Friday, December 21, 2007

Developing countries to get climate change fund in 2009

By TJ Burgonio
Philippine Daily Inquirer

MANILA, Philippines -- Developing countries like the Philippines will have to wait until 2009 to access the Adaptation Fund under the Kyoto Protocol, a climate specialist said Thursday.

World leaders agreed to operationalize the long-idle fund to help developing countries adapt to global warming at the recently concluded climate change conference in Bali, Indonesia.

Dr. Lourdes Tibig, a member of the Philippine delegation to the summit, said the Philippines could access the fund as early as 2009 once the mechanism has been established.

``The money is already there. It's just not being distributed because there's no mechanism yet,” she said in an interview.

Tibig is a supervising weather specialist at the Philippine Atmospheric, Geophysical and Astronomical Services Administration’s (PAGASA).

At the summit's end last Saturday, world leaders agreed to set 2009 as the deadline for a new treaty to tackle global warming, three years ahead of the expiration of the Kyoto Protocol.

An Adaptation Board, composed of representatives from developing countries, was created to draw up the mechanism on the fund allocation, while the World Bank's Global Environmental Facility was tapped to disburse it.

The fund is financed by a levy on the Clean Development Mechanism (CDM) under the Kyoto Protocol. Since 1997, it has grown to $67 million and is seen as a major contributor to adaptation financing for developing countries.
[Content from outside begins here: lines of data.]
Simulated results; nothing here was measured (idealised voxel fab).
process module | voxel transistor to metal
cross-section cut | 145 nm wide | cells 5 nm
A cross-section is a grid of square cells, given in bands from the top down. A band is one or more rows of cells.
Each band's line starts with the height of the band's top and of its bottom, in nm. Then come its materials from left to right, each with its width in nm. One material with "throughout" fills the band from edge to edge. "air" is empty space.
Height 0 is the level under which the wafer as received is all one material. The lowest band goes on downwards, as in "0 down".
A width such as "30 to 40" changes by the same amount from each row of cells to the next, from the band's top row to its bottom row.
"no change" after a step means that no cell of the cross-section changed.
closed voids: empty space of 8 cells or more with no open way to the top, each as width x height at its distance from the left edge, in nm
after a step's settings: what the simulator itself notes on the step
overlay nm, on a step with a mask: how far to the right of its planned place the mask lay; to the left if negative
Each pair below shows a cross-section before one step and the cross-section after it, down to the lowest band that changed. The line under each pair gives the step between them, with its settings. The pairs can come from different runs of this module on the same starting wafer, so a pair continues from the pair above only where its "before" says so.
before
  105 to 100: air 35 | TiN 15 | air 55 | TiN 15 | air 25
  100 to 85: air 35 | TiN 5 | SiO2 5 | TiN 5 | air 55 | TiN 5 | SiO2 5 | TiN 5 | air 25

The fund was designed to finance concrete adaptation programs in developing countries that are parties to the Kyoto Protocol, an international agreement aimed at cutting down greenhouse gas emissions worldwide.

The CDM is a mechanism under the Kyoto Protocol which helps developed countries achieve their emissions reduction targets, and developing countries attain their sustainable development goals.

Greenpeace Southeast Asia campaigner Jasper Inventor, also a member of the Philippine delegation, however, said that the fund won't come "onstream" until 2012, when the Protocol expires.

``Under the framework, it's still 2012, unless we're able to negotiate a position that we should be able to access this fund after the negotiations,” he said in an interview.

Like Environment Secretary Lito Atienza, PAGASA’s Tibig and Inventor said the agreement to operationalize the fund was laudable.

``This, together with technology transfer, is a very important mechanism to help developing countries adapt to climate change,” Inventor said.

``This means further mapping, improving forecasting, disaster management and prevention -- things that will ensure that we move forward and adapt to a changing climate.”

Inventor, however, clarified that projects to be financed by the fund were not limited to CDM projects.